It’s often talked about but rarely done: living as a true digital nomad, using the freedom of a remote job to travel nonstop, no official “home base” to speak of.
Whimsical and exciting? Sure. But not necessarily easy, and not for everyone. We spoke with Casey Flynn, senior full stack software engineer at InVision—a fully remote SaaS company of nearly 300 employees—about his life as a digital nomad.
How did you decide to become a digital nomad?
Casey Flynn: Back in March 2016, I had been living in San Francisco for a couple of years and I was ready for a role change. During my search, I came across InVision, and because the entire company is remote, that opened up the possibility of living anywhere.
Prior to discovering InVision, I had not thought about becoming a digital nomad. The next thing I know, I’m in Colombia, working at a Starbucks with my new engineering team at InVision.
How’d you make the transition to the life of a digital nomad?

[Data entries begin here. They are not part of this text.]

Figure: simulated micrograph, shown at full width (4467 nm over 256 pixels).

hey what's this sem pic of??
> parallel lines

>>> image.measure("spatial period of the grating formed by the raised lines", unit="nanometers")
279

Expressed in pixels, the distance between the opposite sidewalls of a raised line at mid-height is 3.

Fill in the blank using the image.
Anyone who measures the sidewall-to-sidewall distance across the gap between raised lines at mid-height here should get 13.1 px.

Casey Flynn: You know that scene in Fight Club where Edward Norton blows up his condo and incinerates all of his stuff? That’s basically what I did. Only instead of a literal explosion, I just gave away everything I owned to my friends.
When the dust from that had settled, I was left with two suitcases full of all my physical possessions.
Since then, I’ve lived in a different country every month for the past year. Colombia, Germany, Singapore, England, France, Spain, Hong Kong, Japan, Korea, and more.
I usually rent an Airbnb for about a month to get the long term rental rate discount. I’ve developed an ability to very rapidly become comfortable with constantly being in new and very different environments. The variance in my daily workplace and “commute” is something I enjoy very much and helps me work better.
Do you work from a plan, or do you travel spontaneously?
Casey Flynn: I usually decide where I’m going next on a total whim, about a week or two in advance. In fact, I’ve had to smooth talk my way past immigration officials at certain borders who were very concerned about me lacking an exit flight when I entered a country.
What influences your choice to go to particular places?
Casey Flynn: My next destination is usually heavily influenced by casual invitations from friends that happen to live in certain places. There have been several occasions in the past year where I’ve decided in less than 5 minutes to move from one side of the planet to the other.
What logistical and planning tips do you have for creating a successful experience?
Casey Flynn: Show up at the airport on time. Other than that I would say it’s simple, more than you might expect. Just book a flight and get an Airbnb. Pro Tip: Get T-Mobile. T-Mobile’s network isn’t great in the United States, but internationally it’s amazing. Your cell phone magically just works almost everywhere you go.
What about your work and role at InVision makes being a digital nomad not just doable, but easy?
Casey Flynn: Naturally, our remote nature makes this possible and easy. I split my work day into multiple parts. Usually, I’ll spend half my day working alone, which is great for focusing. The other half is spent in contact with my team. It’s a great balance. There are advantages to being in different time zone—handing a 2 a.m. EST incident isn’t so unpleasant to deal with if you’re in Singapore and you just finished lunch!
What work challenges have you faced? Cultural ones?
Casey Flynn: Well, for one, when I left Colombia and went to Germany I kept saying “Gracias” to everyone that held a door open for me! Culturally, I think I’ve developed effective techniques for pantomime-based communication to get food at restaurants where I can’t speak the local language.
I switch back and forth so often between countries that drive on the left and the right side of the road, so sometimes I’m not sure which way to look when crossing the street.
Kidding aside—none of these “challenges” have really bothered me in the slightest. I think being a naturally easy going person helps a lot with living this lifestyle.
What’s different about working in a location versus visiting that place as a traveler or vacationer?
Casey Flynn: When you’re in a place for weeks to a month, you really begin to settle in and develop an intuitive feeling for what life is like in that location.
You are also likely going to have “normal” days where you casually go about exploring and living, whereas if you’re just a visitor in a new location you may try to maximize your time by packing in as many activities into the available time you have.
What do you wish you’d have known before you began your journey?
Casey Flynn: Honestly—nothing really. The experience and the discovery have been amazing. I feel if I had any sort of advance deep, detailed knowledge of how this lifestyle could be, it would have altered my experience.
What discoveries about living and working as a digital nomad have come as a surprise to you?
Casey Flynn: Through my travels, I’ve become more convinced that people everywhere are mostly similar. When we talk about people from different places, we may focus on the cultural differences between ourselves and those people. Focusing on those differences may lead us to feel as if we’re more different than we are similar. However, I think the opposite is far more true.
Casey Flynn: After a year of nearly constant traveling I’ve decided to try something new. I signed up for a Mandarin education program in Taipei, Taiwan. I will be studying Chinese in my spare time while progressing my career and skills as an engineer. My current plan is to spend at least one year in Taipei.